Pluto's Lessons for the World of American Sports
STEVE INSKEEP, host:
Far from the launch pad, deep in the solar system, is Pluto. Just last week it was downgraded from a planet to a dwarf planet, and commentator Frank Deford says that could spark some ideas in the sports universe.
FRANK DEFORD reporting:
Like so many other millions of right thinking, sensitive sports fans, I've been outraged by the putsch against Pluto in Prague by the petty planet professors.
This astronomy dictate is clearly only going to give the National Collegiate Athletic Association and various professional leagues new ideas.
If Pluto can be willy-nilly downgraded to a dwarf planet, then I'm afraid it won't be long before the Kansas City Royals, the Duke football team, the Arizona Cardinals, the United States National Soccer Team and the Portland Trailblazers will all be arbitrarily designated as dwarf teams. It's a slippery slope out there.
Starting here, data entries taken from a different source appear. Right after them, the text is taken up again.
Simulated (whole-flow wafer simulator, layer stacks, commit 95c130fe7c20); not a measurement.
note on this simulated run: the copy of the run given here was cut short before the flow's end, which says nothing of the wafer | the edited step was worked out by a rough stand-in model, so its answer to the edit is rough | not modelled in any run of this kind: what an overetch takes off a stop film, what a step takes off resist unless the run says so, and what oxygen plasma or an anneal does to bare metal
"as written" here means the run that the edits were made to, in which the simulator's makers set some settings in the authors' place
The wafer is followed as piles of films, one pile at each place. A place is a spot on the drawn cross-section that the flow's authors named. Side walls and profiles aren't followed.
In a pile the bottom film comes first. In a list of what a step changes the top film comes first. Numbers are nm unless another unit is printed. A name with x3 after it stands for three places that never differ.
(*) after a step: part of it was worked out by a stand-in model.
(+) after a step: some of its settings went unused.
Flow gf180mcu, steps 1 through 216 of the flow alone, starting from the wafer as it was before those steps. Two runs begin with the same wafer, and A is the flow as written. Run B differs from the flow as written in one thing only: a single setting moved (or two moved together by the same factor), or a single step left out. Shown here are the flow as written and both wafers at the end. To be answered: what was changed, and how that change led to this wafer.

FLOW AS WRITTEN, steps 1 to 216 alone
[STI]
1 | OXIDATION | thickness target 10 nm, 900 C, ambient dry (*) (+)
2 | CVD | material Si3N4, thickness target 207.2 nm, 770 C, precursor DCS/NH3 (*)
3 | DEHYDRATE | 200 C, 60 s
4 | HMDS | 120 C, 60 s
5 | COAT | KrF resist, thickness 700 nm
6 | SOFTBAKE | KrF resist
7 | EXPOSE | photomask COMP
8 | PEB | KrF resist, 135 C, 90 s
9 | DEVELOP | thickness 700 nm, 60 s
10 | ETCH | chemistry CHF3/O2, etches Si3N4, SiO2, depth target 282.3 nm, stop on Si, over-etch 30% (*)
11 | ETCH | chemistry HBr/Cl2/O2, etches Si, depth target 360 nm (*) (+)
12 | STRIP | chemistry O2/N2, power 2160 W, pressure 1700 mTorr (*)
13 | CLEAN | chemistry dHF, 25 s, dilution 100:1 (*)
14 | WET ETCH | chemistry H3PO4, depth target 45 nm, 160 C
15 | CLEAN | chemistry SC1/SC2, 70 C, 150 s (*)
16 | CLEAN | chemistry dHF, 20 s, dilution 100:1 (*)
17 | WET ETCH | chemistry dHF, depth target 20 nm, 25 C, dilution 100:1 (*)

Hey, astronomers, at least have some heart. Couldn't you grandfather Pluto in? Or couldn't you follow the example of our American sports leagues and at least say that Pluto still makes it into the playoffs of our solar system as a wild card planet?
Actually, in Europe something like what happened to Pluto is a regular part of that sports universe. It's called relegation. In most of the major soccer leagues at the end of each season, the worst few clubs are sent packing down into a minor league.
But unlike with the nasty astronomers, relegation is a two-way street. If two major league teams get demoted, then two minor league teams get raised up to the majors in their place. And that's fair, you see. Tit for tat.
In any event, I would certainly hope that somebody quickly moves to name their team after Pluto. This would soften the insult that poor Pluto has suffered and instantly win back many sympathetic fans for, say, rotten teams that have fallen out of favor. The Baltimore Plutos of the American League for example. The Pittsburgh Plutos of the NHL. The Syracuse Plutos of college football.
But then, the heavens have never been a popular supplier of nicknames. Just pretty slim pickings. The Dallas Stars of the NHL, the Houston Comets of the WNBA, the Los Angeles Galaxy of Major League Soccer, the Arizona State Sun Devils.
We've got far too many bears and tigers and rockets as nicknames. A few Plutos and maybe one or two Mercurys or Neptunes would be most welcome.
Now, as for Pluto itself, can't we get the hardboiled astronomer boys to compromise? Okay, bag Pluto as a planet. It's cold and unreliable and not much bigger than Delaware. Fair enough. Eighty-six it.
But then let's change the name of Uranus to Pluto. Nobody has the foggiest idea of who Uranus was. We connect with all the other planets. Mercury delivers flowers. Venus is naked. Mars is science fiction. Jupiter is real big. Saturn has rings. Neptune is the ocean guy with the pitchfork. But Uranus? Nobody has a clue.
Besides, apart from Earth, it's the ugliest name for a planet. Nobody will miss Uranus if it's gone. Name an asteroid or something after Uranus and everybody will be happy.
If we can move the Dodgers to Los Angeles and the Colts to Indianapolis, we can surely move Pluto to Uranus.
(Soundbite of music)
INSKEEP: Somewhere out there in the universe, Mel Brooks must be saying, that's Uranus, Frank, Uranus!
Frank Deford is senior contributing writer at Sports Illustrated. He joins us each Wednesday from member station WSHU in Fairfield, Connecticut.
It's MORNING EDITION from NPR News. I'm Steve Inskeep.
RENEE MONTAGNE, host:
And I'm Renee Montagne.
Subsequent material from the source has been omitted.